The Gould Institute was founded in 1871 by the Waldensian Diaconia and supports disadvantaged children with programmes that develop skills, talents and aspirations.
The institute was founded in Rome in 1871 by James and Emily Gould as an evangelical vocational school open to Italian children of both genders. The school’s first home was a room offered by the Waldensian mission, but soon the number of children grew and the Gould Home rented part of an old convent and moved the school there. At the death of Emily Gould, in 1875, Garneri was appointed director. He streamlined the maintenance costs and set up a series of workshops to train young people for professions. In 1880, following the death of James Gould a few months earlier, the Society for Free Education was founded in New York and the institute was entrusted to a Scottish pastor while Pietro Monet, of the Waldensian Church, became its director. There were several directors over the years until 1898, when the New York Society decided to sell the Gould property to the Waldensian Church, which had since moved to other locations acquired with the funds of various donations. After that, the institute underwent a series of changes that led to taking in boys only, but this drastically changed with the beginning of the First World War. Precarious financial stability led to the decision that the building in Rome where it ran its activities would have to be sold. The Gouldini were transferred to Palazzo Salviati in Florence. In Florence, the Gould mainly took in orphans or those from underprivileged families, and a growing number of these went on to receive a higher education. With hard work, but great determination, the institute lived through two decades of fascism and the Second World War supported by the Florentine Waldensian community. After the war, Italy’s situation changed, and this also affected young people hosted at the Gould: the number of “temporarily orphaned” southern Italians grew, children of immigrants, between 5 and 20 years – with naturally diverse needs and problems, some with special needs and disadvantages. The directors who managed the work were well aware of the new challenges posed by Italy as it was rebuilding, paving the way for what the Gould Institute is today.

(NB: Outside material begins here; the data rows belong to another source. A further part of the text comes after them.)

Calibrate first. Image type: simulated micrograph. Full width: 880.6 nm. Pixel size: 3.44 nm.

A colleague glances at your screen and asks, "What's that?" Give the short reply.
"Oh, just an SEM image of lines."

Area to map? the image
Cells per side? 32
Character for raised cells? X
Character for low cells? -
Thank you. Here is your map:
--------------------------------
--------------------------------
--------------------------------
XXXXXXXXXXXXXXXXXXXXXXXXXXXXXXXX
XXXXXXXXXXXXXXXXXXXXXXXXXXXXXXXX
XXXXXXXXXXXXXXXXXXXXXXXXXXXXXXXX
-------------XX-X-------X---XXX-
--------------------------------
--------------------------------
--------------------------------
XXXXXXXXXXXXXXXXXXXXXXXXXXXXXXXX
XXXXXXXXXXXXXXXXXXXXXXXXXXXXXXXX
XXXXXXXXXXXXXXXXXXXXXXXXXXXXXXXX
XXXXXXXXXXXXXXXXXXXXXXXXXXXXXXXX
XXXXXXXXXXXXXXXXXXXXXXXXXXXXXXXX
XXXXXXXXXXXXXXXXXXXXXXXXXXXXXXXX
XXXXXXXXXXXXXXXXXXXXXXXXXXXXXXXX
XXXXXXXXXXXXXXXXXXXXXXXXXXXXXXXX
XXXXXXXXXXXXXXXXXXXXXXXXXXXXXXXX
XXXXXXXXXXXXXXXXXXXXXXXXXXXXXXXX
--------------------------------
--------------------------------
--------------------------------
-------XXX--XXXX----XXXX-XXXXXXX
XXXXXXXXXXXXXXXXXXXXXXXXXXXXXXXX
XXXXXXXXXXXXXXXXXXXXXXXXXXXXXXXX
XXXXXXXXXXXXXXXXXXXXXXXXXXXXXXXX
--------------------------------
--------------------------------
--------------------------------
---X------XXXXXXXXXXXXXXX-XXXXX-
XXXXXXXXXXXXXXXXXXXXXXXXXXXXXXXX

The Gould continues its work by supporting disadvantaged children through 4 areas of intervention and carrying out its activities in coordination with the City of Florence, the social services and the Juvenile Court. The active projects are:
CASA ARCO and COLONNA. Two family size homes host girls and boys between the ages of 6 and 18 (21 in some cases). The Municipality of Florence entrusts children to the institute when their family situations are compromised – the issues vary but are never economical – or in cases where an adoption has failed. The children are supervised in all aspects of their lives: from school to leisure time organization; from holidays to psychological support, but above all, the work supports and develops their skills, talents and aspirations.
LIMONAIA DAY CENTRE. Open 7 hours a day, this centre accommodates up to 25 teenagers who live in families that are temporarily unable to take care of them, primarily as far as the educational sphere is concerned. The Centre fills temporary parental gaps, providing a stable educational reference framework with role models who are always available.
HOUSE FOR AUTONOMY. This is an occasion for young people between the ages of 18 and 21 to experiment with autonomous management of their own lives. Here too, the young people are recommended by the Social Services. Although the original idea was to host young people with mild problems, today there are many requests to host young people with severe disabilities, often psychiatric.